# Fear of the duck



## Lundy (Apr 5, 2004)

Well not really a duck but duckweed

I was spraying to get rid of the last of my pondweed when I found a cluster of many 100 little duckweeds. There received an extra dose of the spray and are now I think are history.

I had a very severe duckweed and watermeal problem 3 years ago and was able to eliminate the problem with a sonar application. I had not seen any of either for the last 3 years until yesterday.

You really need to witness yourself how fast duckweed can multiply to believe it. One little 1/4" plant strikes fear in my heart.
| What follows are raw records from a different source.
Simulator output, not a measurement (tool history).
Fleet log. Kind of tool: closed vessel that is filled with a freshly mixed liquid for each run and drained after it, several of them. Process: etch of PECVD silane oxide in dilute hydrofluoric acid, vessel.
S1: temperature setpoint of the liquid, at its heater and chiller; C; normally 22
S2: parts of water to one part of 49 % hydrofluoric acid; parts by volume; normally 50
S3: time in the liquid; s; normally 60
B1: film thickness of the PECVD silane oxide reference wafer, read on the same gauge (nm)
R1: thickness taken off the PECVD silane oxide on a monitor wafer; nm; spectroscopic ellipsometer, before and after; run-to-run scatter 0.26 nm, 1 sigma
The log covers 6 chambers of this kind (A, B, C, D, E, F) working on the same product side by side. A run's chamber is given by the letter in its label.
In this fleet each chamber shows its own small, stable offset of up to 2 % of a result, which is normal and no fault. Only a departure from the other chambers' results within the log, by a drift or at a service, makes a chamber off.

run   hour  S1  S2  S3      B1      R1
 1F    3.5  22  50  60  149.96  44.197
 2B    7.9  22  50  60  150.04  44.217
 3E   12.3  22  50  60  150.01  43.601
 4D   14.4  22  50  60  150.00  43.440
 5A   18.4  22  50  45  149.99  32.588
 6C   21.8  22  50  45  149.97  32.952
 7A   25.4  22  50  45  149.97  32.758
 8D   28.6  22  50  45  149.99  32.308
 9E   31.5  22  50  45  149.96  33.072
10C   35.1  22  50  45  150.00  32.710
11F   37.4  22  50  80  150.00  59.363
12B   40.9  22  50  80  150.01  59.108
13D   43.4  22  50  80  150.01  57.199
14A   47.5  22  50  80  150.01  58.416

Just for anyone that wants to kill pondweed with local easily found chemicals.

I picked this up at the local Tractor supply

Weedtrine D - 5 oz per gallon of water
Cutrine + - 5 oz per gallon of water
Surfactant - 1 oz per gallon of water

Sprayed with a hand sprayer and turned all surface pond weed brown in less than 2 hours. Looks dead, dead, dead this morning.

This concentration is on the heavy side but I didn't want to need to repeat the process


----------



## Lewis (Apr 5, 2004)

I hear you Kim.Some of the ponds on my property can go from being clear to a solid mat of duckweed in less than a week!
My brother is currently having a 3 acre lake built.I told him to be prepared to buy the necessary chemicals for the duckweed battle.


----------



## [email protected] (Dec 22, 2006)

Lundy, the tilapia should eat it...any idea why they're not?


----------



## Lundy (Apr 5, 2004)

[email protected] said:


> Lundy, the tilapia should eat it...any idea why they're not?


Yes, I have such a high nutrient load that the tilapia can't keep up with the growth.

My pond has numerous large trees around it, leaves, leaves and more leaves has over the years created a deep organic muck layer on the bottom of the pond. I have been working to remove it through various means for the last 3 years but I think it will take many more years to reverse 20+ years of no attention.

ALL of my little duckies died with the spraying


----------